Sean Callow, Senior Currency Strategist at Westpac, on the Aussie

Note: This section contains information in English only.
Source: Dukascopy Bank SA
© Sean Callow

The Aussie reached its 4-month high on the RBA's decision to keep its interest rate unchanged. Do you expect this trend enduring?

Currently the Aussie is very well supported on dips, particularly given there is such a divergence between the Australian monetary policy, which is firmly on-hold at the moment, and the prospects of looser monetary policy in the U.S. and Europe. It shows a support for the Aussie Dollar and for the Australian government bonds as well. We think the Aussie might be getting close to a bit of pull back perhaps, because it has had such a good run and it has been rallying for the last 7 -8 weeks, hence the Aussie Dollar is on a winning streak. However, it is difficult to say why there would be a sharp reversal near term.

How would you characterize the Aussie: as safe haven or rather riskier asset?
The key point I would make is that the Australian government bonds are safe haven: they are very much in demand, and they have been very resilient. I do not think the currency overall should be regarded as safe haven. After all the Aussie is hitting this 4-month high, at the same time the S&P 500 is hitting its highest level since early May. We are not in the risk-off environment that is causing a flight to safety. The Aussie Dollar is still strongly and positively correlated with the U.S. stock market, which is not the sign of the safe haven currency. Thus, the appeal for the Aussie is that it is a pro-growth currency, that is why it is benefiting from the rally in the U.S. equities. Since there is a perception that Europe is a reduced risk for the global economy right now, which is a positive sign, that is attracting the demand for the bonds. Thus, the Aussie does have the multiple assets in its appeal, but overall I still would not call the currency itself as safe haven.

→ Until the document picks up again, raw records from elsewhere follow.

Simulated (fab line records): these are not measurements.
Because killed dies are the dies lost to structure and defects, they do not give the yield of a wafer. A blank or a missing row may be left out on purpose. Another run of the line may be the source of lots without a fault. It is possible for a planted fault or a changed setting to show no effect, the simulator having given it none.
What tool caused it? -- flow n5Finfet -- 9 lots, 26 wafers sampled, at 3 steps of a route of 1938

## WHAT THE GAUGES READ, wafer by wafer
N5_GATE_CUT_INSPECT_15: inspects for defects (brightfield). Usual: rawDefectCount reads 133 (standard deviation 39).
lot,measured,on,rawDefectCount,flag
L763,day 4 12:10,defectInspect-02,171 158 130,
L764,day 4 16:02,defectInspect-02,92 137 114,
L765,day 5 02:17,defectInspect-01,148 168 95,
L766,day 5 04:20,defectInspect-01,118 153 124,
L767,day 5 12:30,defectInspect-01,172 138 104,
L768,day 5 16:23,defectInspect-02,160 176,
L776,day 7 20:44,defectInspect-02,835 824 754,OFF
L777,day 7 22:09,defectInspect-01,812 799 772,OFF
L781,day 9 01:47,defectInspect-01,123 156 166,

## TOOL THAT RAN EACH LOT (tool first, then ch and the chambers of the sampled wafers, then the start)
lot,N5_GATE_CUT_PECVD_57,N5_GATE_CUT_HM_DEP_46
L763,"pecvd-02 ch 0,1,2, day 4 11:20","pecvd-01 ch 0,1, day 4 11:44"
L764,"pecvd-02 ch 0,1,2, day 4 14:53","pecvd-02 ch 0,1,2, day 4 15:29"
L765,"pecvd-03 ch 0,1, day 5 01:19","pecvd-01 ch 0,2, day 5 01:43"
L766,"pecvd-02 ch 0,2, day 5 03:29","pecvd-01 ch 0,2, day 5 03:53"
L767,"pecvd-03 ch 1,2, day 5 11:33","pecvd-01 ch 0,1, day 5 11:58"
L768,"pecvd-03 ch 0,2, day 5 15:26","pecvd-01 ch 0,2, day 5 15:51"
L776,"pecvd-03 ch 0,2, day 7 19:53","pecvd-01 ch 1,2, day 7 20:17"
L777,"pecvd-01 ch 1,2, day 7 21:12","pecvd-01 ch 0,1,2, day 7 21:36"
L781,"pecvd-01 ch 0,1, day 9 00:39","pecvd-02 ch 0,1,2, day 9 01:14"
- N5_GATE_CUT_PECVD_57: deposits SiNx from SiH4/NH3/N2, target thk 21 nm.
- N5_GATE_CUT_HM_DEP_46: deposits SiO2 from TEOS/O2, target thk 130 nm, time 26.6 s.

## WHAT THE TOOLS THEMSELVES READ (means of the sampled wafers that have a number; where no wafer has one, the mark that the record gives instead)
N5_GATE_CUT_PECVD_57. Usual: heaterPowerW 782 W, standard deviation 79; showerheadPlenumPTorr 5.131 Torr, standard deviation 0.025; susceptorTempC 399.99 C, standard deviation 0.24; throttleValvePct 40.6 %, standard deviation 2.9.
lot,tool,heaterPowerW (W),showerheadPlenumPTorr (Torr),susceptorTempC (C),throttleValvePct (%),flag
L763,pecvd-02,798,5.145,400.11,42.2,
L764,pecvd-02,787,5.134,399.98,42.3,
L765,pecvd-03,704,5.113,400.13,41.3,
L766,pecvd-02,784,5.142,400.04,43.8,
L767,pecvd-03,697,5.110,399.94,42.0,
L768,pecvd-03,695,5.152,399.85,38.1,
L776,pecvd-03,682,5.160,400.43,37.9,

What is your forecast for AUD/USD for the end of August and for the end of this year?
I think for the end of August the Aussie is due for a consolidation, and there would be a bit of pullback , after a very healthy run, due to bad news from the offshore as we do not think the China's economy will bottom just yet. That probably pulls the Aussie back towards about 1.04 area, but we would expect the Aussie to recover around the year end and to be back around 1.05-1.06. The risk to that forecast is probably to the upside, depending on whether the Fed does proceed with another round of quantitative easing. If it does, then we expect 1.07-1.08 area for the Aussie. If it does not, the Aussie will pull back perhaps to 1.02 area.